Recursive Relationship on Dictionary Table
Asked Answered
D

4

2

I'm working on a poor, but ok for us, full-text search using only PSQL in Firebird. I'll try to simplify as much as possible by focusing on my problem:

Summing up, this a dictionary table:

SELECT * FROM FTS_KEYWORDS

 ID | KEYWORD
----+-----------
  1 | 'FORD'
  1 | 'MUSTANG'
  1 | '2010'
  2 | 'FORD'
  2 | 'FUSION'
  2 | 'TURBO'
  2 | '2010'
  3 | 'FORD'
  3 | 'RANGER'
  3 | 'TURBO'
  3 | '2010'
  3 | 'BLACK'

There is too a FTS_TOKENIZE() procedure to get the words from the whole strings


Case 1: User search with 1 keyword

SELECT TOKENS FROM FTS_TOKENIZE('FORD')

 TOKENS
-------------
  'FORD'

This would then be the SQL required to get the correct results:

:TOKEN_1 = 'FORD'

SELECT DISTINCT ID
FROM FTS_KEYWORDS
WHERE (KEYWORD STARTING :TOKEN_1)

 ID 
-----
  1
  2 
  3 

Case 2: User search with 3 keywords

SELECT TOKENS FROM FTS_TOKENIZE('FORD 2010 BLACK')

 TOKENS
-------------
 'FORD'
 '2010'
 'BLACK'

So, SQL to retrieve the correct values:

:TOKEN_1 = 'FORD'
:TOKEN_2 = '2010'
:TOKEN_3 = 'BLACK'

SELECT DISTINCT K1.ID
FROM FTS_KEYWORDS K1
WHERE (K1.KEYWORD STARTING :TOKEN_1)
  AND (K1.ID IN (SELECT DISTINCT K2.ID
                 FROM FTS_KEYWORDS K2
                 WHERE (K2.KEYWORD STARTING :TOKEN_2)))
                   AND (K2.ID IN (SELECT DISTINCT K3.ID
                                  FROM FTS_KEYWORDS K3
                                  WHERE (K3.KEYWORD STARTING :TOKEN_3)))

 ID 
-----
  3 

ID 3 is the only ID that has all the keywords matching the search.

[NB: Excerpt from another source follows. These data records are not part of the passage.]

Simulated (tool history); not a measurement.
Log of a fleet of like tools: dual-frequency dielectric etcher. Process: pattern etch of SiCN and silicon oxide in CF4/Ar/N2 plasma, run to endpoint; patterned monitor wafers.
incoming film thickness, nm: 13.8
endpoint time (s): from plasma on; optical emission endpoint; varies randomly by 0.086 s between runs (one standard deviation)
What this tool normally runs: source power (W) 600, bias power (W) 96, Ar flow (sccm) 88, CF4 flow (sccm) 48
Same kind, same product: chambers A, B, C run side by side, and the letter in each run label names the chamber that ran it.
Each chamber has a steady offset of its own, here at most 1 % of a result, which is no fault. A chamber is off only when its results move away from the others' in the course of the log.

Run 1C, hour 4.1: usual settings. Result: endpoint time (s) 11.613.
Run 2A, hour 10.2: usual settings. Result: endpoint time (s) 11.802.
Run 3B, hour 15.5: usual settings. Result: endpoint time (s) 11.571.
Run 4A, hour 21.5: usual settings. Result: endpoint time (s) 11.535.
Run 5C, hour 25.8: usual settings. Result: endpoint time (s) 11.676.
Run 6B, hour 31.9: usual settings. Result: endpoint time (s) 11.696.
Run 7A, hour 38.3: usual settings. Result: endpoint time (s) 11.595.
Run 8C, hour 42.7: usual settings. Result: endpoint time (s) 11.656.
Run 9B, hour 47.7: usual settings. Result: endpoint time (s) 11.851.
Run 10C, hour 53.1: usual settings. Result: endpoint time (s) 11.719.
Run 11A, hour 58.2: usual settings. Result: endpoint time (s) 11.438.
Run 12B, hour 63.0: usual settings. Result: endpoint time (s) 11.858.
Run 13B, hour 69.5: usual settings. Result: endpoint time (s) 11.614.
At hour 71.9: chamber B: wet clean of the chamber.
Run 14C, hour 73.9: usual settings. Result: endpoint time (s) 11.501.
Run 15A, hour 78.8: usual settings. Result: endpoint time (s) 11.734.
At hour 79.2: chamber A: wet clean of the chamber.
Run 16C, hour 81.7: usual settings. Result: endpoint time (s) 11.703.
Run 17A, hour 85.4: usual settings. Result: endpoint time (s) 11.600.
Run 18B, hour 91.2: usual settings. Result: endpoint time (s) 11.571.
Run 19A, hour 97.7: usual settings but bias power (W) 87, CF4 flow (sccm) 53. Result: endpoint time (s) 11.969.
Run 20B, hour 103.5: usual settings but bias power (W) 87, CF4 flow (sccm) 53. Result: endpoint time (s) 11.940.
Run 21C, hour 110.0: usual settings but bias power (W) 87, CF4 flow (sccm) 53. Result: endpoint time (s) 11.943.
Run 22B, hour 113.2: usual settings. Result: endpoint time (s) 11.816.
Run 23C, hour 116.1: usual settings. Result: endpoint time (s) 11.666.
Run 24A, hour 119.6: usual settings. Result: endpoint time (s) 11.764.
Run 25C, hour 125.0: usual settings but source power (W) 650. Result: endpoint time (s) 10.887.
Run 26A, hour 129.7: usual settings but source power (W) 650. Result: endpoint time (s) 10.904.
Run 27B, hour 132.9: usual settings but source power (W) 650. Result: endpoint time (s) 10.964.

The SQL to retrieve values is a recursive nested by the tokens amount user query search.

Currently, in a procedure FTS_SEARCH(), I build a SQL string and use then in an EXECUTE STATEMENT way, but I do not think this is ideal.

I think this can be done with recursive Common Table Expressions (“WITH ... AS ... SELECT”), but I was not able to do it, because, based on the current examples available, it requires a table with Parent_ID and does not accept input parameters, which is not my case.

My question is: Is there a way to do this search in a recursive way using CTE or other SQL trick?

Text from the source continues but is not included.